Problematic destination NAT

Hello everyone,

I have got very specific problem and I really hope, that someone will make a “magic” and give a solution to my problem.
I our project, we have number of industrial devices - PLC (PLC – programmed logic controller), which got configured:

  • IP address
  • network mask
  • and some of them – gateway address.
    Because there are a few areas, we install mikrotik router. We wanted to make destination NAT in order to have uniform addresses for all PLCs. For example:
    PLC1 - real IP address: 192.168.0.201, our wish IP address: 10.1.1.11
    PLC2 - real IP address: 192.168.0.99, our wish IP address: 10.1.1.21 etc.
    The problem is that we DO NOT HAVE control over the PLCs and we can not change gateway address in anyway. So in this situation, the destination NAT will not work.
    Is there any “magic” we could done, in order to access:
  • A host, which need data from PLC, will access our mikrotik router on WAN port, for example on IP address 10.1.1.21
  • The router will transfer the traffic from WAN to LAN part, to PLC but in away as the traffic comes from its internal IP address (the IP address configured in LAN part is for example 192.168.0.254)
  • Next when the PLC responds (gateway will not be used, because it is supposed to be network internal traffic), the router must transfer the traffic to source host (the one who request data from PLC) on WAN part?
    Is that possible?

Regards,
Svetozar Yolov

Is this the topology?

PLC <—> Mikrotik <—> (rest of the world)

There are two cases:

  • PLC has gateway set → MT should be that gateway
    in communication from “rest of the world” to PLC, only dnat is needed. Response traffic will be routed to gateway anyway.

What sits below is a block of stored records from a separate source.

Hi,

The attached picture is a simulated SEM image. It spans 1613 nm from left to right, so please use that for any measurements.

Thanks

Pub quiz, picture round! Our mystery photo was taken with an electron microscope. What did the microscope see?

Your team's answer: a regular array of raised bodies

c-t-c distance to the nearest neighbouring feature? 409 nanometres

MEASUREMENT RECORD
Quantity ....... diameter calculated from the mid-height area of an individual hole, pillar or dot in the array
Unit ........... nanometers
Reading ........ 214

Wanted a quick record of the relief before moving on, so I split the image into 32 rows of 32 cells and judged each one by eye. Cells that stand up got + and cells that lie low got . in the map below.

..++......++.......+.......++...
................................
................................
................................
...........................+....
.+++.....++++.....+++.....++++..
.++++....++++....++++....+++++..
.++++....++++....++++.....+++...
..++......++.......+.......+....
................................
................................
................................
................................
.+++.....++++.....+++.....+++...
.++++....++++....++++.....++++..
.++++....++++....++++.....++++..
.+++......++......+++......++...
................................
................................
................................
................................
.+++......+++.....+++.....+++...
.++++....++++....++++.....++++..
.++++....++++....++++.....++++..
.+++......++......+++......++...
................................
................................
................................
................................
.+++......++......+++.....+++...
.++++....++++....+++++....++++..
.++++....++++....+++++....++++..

  • PLC doesn’t have gateway set → MT should be a host in same range
    in communication from “rest of the world” to PLC, dnat AND srcnt (to ip of MT in same range) is needed. Response traffic will be sent to “requesting” ip in same range.

To make it consistent / easier to deploy assume second case for all.

Dear sebastia,
Thank you for your answer.
Yes, the topology is as you describe: PLC <—> Mikrotik <—> (rest of the world).
The second case you describe is what I am trying to achieve.
I understand that, for communication from “rest of the world” to PLC, a dnat AND srcnt must be configured.
So:

  • the dnat will change the MT WAN IP addresses (from “rest of the world” range) to the PLC IP address
  • the snat will change the host IP address, to MT LAN IP address
    So the packets will go to PLC, it will respond not using gateway, because it will be LAN traffic.
    What I am not understand, is how the return traffic, from PLC to host in “rest of the world”, will be handled by MT?
    What configuration has to be done?
    Will this configuration will work, if more than hot trying to access the PLC?

Sorry if I do not get obvious - I am kind of laic in the field of ROS.
reagrds,
Yolov

When MT does the DST-NAT, PLC device will see request come from MT itself. So PLC device will answer to MT (hence LAN traffic). MT will perform reverse mapping according to its own dst-nat connection maps for return traffic.

Keep in mind that src-nat and dst-nat perform in similar fashion: in both cases router tracks connections and keeps table of active mappings so it can actually perform reverse action for return traffic. The only big difference between src-nat and dst-nat is that in src-nat router replaces source IP address with its own while in dst-nat router replaces destination IP address with IP address of forward target.

It might make brain spin around, but it is possible to perform both src-nat and dst-nat on the same connection:

  1. “external” host sends packet to router … src-address= dst-address=
  2. router performs dst-nat: src-address= dst-address=<“internal” host address>
  3. router performs src-nat: src-address= dst-address=<“internal” host address>
  4. router forwards resulting packet according to routing tables

(steps 2. and 3. might involve change of port numbers as well)

It’s the step 3 which makes possible to have PLC devices without default gateway while still be able to connect them from outside their subnet.

For return traffic, the steps are performed in reverse order, but this time router consults dynamic connection tracking tables instead of static NAT rules.

Minor correction for above:
When MT does the SRC-NAT, PLC device will see request come from MT itself.